‘CATERPILLAR HILL’ By Anne Ireland, 6 x 12 inches, at Gleason Fine Art. |
Slouching toward the vernal equinox and its promises this time of year can be a challenge for even the most committed art audience. Galleries tend to hunker down for the annual Maine economic recession, and are more or less vamping until full spring. Which is OK, since they are often picking from gallery inventory, and they have some good things. One must, however, be prepared to brave the volumes of work in group shows for those things that actually fulfill expectations.
If, following an afternoon's damp, chilly slog through the galleries a disheartened feeling lingers, I suggest a restorative visit in the warm glow of the Lois Dodd show at the PORTLAND MUSEUM OF ART. It is required viewing for anyone with even a passing interest in art. I also suggest a visit to JUNE FITZPATRICK for the last days of the Noriko Sakanishi show.
The path through Portland galleries seems at times to resemble an archaeological dig, drilling down through modal layers that go backward in time from, say, about 2001 to maybe 1945. An artistic generation is maybe seven years, and viewers tend to gravitate toward that which engaged their attention in the first place — comfort levels vary widely. The good news about today's art world is that artists feel free to mine art history at will for styles, ideas, and modes. And viewers can stop and look where they are comfortable.
‘HAVE THE COURAGE TO LIVE’ By Melonie Bennett, gelatin-silver print, 13 by 19 inches, at PhoPa Gallery. |
Or uncomfortable. Melonie Bennett has made some of my favorite photographs of country Mainers over the years, images that have the ring of truth. She recently branched out to a small-town night spot and to, of all places, a Kid Rock fan cruise. These images show a common side of Maine as well as some hard-core partying at sea. The evenings at the bar are not likely to find their way into tourist-centered publications, and the cruise resulted in a nonagenarian winning the "Miss Lucky Bitch 2012" bikini prize. "Bad Ass" is a report from some wild kingdom adventures. At PHOPA GALLERY on Washington Avenue.

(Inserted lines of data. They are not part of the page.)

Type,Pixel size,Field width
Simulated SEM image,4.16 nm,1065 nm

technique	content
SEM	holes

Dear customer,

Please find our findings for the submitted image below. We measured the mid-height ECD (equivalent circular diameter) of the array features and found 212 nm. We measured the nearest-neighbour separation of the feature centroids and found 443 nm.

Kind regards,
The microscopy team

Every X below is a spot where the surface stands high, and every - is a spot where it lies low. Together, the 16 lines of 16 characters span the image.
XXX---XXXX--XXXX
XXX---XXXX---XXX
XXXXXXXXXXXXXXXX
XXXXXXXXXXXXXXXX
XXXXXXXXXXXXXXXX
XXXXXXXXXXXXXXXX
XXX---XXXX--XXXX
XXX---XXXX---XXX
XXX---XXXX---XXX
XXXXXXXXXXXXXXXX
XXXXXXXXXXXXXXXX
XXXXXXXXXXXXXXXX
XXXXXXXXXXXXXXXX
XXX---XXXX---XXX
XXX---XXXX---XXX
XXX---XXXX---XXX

SPACE GALLERY on Congress Street covers a lot of recent art-historical ground in March, surfing the decades from the '70s to more or less today. "Moon Moves," the installation by Jeffrey Kurosaki and Tara Pelletier in the gallery, uses mechanics, sound, and viewers' presence as metaphor. Britta Konau wrote about Natasha Mayers's wall of social commentary images, "World Banksters" (See "Postcards from the Conscience," February 15). Ann Buckwalter's "Gone Along Are the Animals" are post-modernist essays into the pain of identity, lying somewhere on short continuum between cartoons and ironic illustrations. Carly Glovinski's pixelated window of colored pencil ends mashes art school, digital reproduction, and Seurat.